I think we all agree that Brazil, as many other developing or unequal countries, have huge latent growth potential. But tapping that potential would take some expert and devoted Wikimedians to run through the country, literally in pilgrimages, through cities that, although lacking infrastructure in many ways, have at least the minimal to participate in the movement, but will never ever feel included if not personally in touch with somebody.
This also implies a different approach in ever city, as the pilgrim will have to adapt his ideas to the local realities - sometimes it will make sense to involve school teachers, other times culture workers, universities or the city's administration.
It also means working together with other country wide cultural and educational networks that are available to us, which fortunately, through years of work of the Wikimedia Brasil movement, we have excellent credit with.
Maybe it seems unlikely that anyone would become a Wikimedia pilgrim, but we do have a few Wikimedians who would like to do just that, but the grants program does not seem adequate for this kind of request, and the fellowship program, which I believed was, seems incapable of understanding the value and timing of this kind of activity. And perhaps that's natural, since most accountability structures cannot figure how to cope with situations like this, as they are inherently dynamic, unpredictable and "now or never" scenarios.
I already explained the need for adaptability in the program, but it usually goes unnoticed that this is also not something you can back down and say "sorry, wish you luck next year". Willingness to dedicate his full time and abandon his whole life to promote Wikimedia projects around the country in places that lack infrastructure, and sometimes even sanitation, is something that won't ever happen to most people.
Being able to do something like this is usually completely beyond one's control, and is always the outcome of fortune - or misfortune. There is no "try again next year", next year life has taken you far far from being able to commit to something like this - which just means closer to everybody else.
At the same time, this kind of activity represents, in my opinion, the prime fruits among outreach activities, particularly in highly unequal countries like mine, as they go beyond getting museums and universities involved - which just involves those who already had access to the knowledge system and in a certain sense still reinforces inequalities of participation, even if it reduces inequality of access to the contributed materials.
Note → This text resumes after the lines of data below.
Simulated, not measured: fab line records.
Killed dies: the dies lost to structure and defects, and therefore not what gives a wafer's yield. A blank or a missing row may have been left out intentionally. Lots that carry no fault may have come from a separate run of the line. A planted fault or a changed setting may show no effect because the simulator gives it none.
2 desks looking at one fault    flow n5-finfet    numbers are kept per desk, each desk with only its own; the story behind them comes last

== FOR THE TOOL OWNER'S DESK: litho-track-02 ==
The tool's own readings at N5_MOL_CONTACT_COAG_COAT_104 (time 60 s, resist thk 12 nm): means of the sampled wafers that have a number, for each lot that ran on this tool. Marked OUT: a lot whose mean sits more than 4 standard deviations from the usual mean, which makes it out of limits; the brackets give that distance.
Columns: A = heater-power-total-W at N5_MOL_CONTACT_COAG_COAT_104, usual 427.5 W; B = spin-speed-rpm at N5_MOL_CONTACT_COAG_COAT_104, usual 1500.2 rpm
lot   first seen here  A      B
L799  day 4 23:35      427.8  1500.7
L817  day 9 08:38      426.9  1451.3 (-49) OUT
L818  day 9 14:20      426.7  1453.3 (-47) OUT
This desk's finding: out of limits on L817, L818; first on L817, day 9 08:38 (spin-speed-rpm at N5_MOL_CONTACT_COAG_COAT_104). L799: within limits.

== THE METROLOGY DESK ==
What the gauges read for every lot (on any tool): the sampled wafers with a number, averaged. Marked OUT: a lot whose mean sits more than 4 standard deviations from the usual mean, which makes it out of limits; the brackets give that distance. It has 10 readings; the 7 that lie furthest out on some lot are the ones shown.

Finally, this is simply one example of activity that has these characteristics. Several other opportunities are missed because somebody really wants to engage more with the movement outside of the common place of wealthy cities and universities, but can't do so as it is essentially uncertain what is going to happen when you get out there.
Even because sometimes in reality you just have to set all wiki stuff aside and approach the community from a different angle. This goes beyond the example above, since that example still talks mostly about wikis, but I feel like this may be the right place to say something.
In doing true good you cannot assume you come with the right tools or the whole truth. That is not good, that is submission. If the Wikimedia Movement plans to really fulfill its mission of contributing to a world where every single human being joins in the sum of all knowledge, it must have ways to reach those human beings that are not yet in a position to use the tools we're used to, but who can understand the ideas of free knowledge and apply them in a variety of creative and productive ways which, in the end, improve their lives and may one day lead to them using Wikipedia.
As an example that is closer to this second reality, I have been in the past contacted by institutions in Brazil working with indigenous people to help them organize, most times for the first time ever, their native knowledge in ways that are both recognizable by academia and respectful of their traditions. There are so many fucking hard anthropological and epistemological issues involved in this that only an alien would suggest that any of the Wikimedia projects has anything to do with it at first.
However, it is directly and deeply connected with the Wikimedia mission, and being absent from these crucial moments, when the hardest and most expensive - both in money, effort and emotions - work is being done, radically detracts from the ability of the Wikimedia movement to engage it with credibility on a later stage.
There are known wikimedians interested in assisting these processes and there are activists and scholars involved who abide by the values and mission of the Wikimedia movement. Why shouldn't we support their work towards making these critical knowledge construction processes, that will shape entire civilizations, more collaborative and open and socially driven.
But any sensible project towards that would make little mention of wikis at first, and would most certainly not have predictable outcomes - seriously, some times these people can't even predict whether they're leaving alive, be it for the terrible transportation conditions or the accidental dispute among communities that gets in the way. And this last point is not only true for indigenous communities, but also for activities that involve favelas in big cities or small cities dominated by armed elites. (Outside of a Wikimedian context, I have friends who have had their lives threatened in all three scenarios while simply doing their jobs, which are in many ways similar to Wikimedian activity.)
In the end, all this boils down to one issue: inequality.
Which the Wikimedia movement has a really really hard time coping with. (Be it from how we treat people who find it difficult to understand or edit wikis, or the English language for that matter, to, for another example from my personal experience, all the issues wikimedians in Brazil continuously face trying to interface with the chapters superstructure, just because we chose to organize locally in a way more conscious of the need to counter inequality).
Concluding, we need ways to fund these activities that strike directly upon inequality and, given the rationale above about why it's hard to fit them in a more typical process, this is the kind of activity I would support as a flow funder in my position.